This latest query by the Congress — which has over the past few days asked several China-related questions that the Centre has ignored — seeks to flag the Prime Minister’s purported misjudgment about China’s policies.

Modi has publicly described Chinese President Xi Jinping as a special friend and asserted that their relationship fell in the “plus one” category.

Modi has met Xi 18 times — making his heavy investment in the relationship obvious — without nurturing any of the doubts that past experience and an understanding of foreign affairs could have generated.

Ramesh’s statement flagged this unusual enthusiasm for China on Modi’s part.

“Some time ago you coined a new slogan, ‘Inch towards Miles’, in which INCH stood for ‘India-China’ and MILES for ‘Millennium of Exceptional Energy’. Then, we saw the Chinese exert exceptional energy to take over thousands of square miles of our territory in Ladakh and Arunachal Pradesh. Would you agree that your naiveté and bad judgment cost the nation dearly?” Ramesh said.

Modi’s “Inch towards Miles” theory had generated much media excitement.“Every inch we cover can rewrite the history of humanity and every mile we cross will go a long way in making this planet a better place,” Modi had said.

He had expressed hope that India and China would together cover many miles, which would take not just these two nations but all of Asia and humankind towards progress and harmony.

The Prime Minister had asserted that India-China relations went beyond “plain arithmetic” and featured a “unique chemistry” that could make for a “defining moment”.

The Congress has been severely critical of Modi’s style of diplomacy in general, arguing that it lacked strategic thinking and, instead, consisted largely of meaningless events abroad involving non-resident Indians, organised to showcase his popularity. Modi has continued to bask in such public spectacles in foreign countries — from Japan and the US to Australia and Germany— despite criticism.

Ramesh said in his statement: “For the sake of your domestic image, you have thrown your effort into personalised diplomacy and(in) projecting strong relationships with major world leaders. With your ‘friend’ President Xi Jinping you sat in as wing (jhula) in Ahmedabad, shared cups of tea in Wuhan and shook hands in Bali.

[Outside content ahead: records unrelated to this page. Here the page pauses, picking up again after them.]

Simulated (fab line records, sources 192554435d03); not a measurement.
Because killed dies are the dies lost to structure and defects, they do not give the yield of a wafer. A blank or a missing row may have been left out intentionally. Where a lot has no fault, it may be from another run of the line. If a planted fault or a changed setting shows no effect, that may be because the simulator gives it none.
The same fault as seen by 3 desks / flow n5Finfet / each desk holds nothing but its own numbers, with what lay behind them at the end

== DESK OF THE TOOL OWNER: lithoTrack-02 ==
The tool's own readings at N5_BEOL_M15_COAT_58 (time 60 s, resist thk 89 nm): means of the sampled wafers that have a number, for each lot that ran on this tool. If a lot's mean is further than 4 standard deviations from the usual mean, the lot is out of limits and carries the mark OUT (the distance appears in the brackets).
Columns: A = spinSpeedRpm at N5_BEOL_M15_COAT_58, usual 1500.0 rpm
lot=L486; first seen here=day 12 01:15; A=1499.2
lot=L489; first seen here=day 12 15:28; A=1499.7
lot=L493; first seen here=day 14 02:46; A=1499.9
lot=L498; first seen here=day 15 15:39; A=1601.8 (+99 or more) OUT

“As recently as October 2019 you met Xi again and declared that ‘Chennai vision is the start of a new era in India-China relations’, adding that ‘strategic communications between both the sides have increased’.”

Ramesh added: “Six months later the Chinese were communicating their strategic intent, from Depsang to Demchok, while you remained in complete denial. Has your personalised diplomacy not been proven to be utterly hollow? Has your obsession with image-building come at the expense of the national interest?”

Ramesh argued that the Chinese incursions of May 2020 were a strategic surprise that caught India unprepared.

“The last time we faced a comparable military surprise was in Kargil in 1999. Why do BJP governments that cloak themselves with ‘nationalism’ so often fall victim to such surprises? Could it be that they are more interested in politicking and attacking the Opposition than ensuring the safety of the country? When will we have an accounting of the China surprise as we did following the Kargil war?” he said.

“Many have pointed out how afraid you are to take the name of our chief adversary China. Former US ambassador Kenneth Juster, who was US ambassador to India during the critical2017-21 years, said that, far from naming China, your government asked the US not to mention China’s border aggression in its statements. Would it not have been better to rally international opinion to our side? Why have you imperilled our national security for the sake of your vanity?”

Four days after the June15, 2020, clash in the Galwan Valley in eastern Ladakh killed 20 Indian soldiers, Modi had declared that no one had intruded into Indian territory, allowing China to deny any transgressions and claim ownership of all the territory it occupied.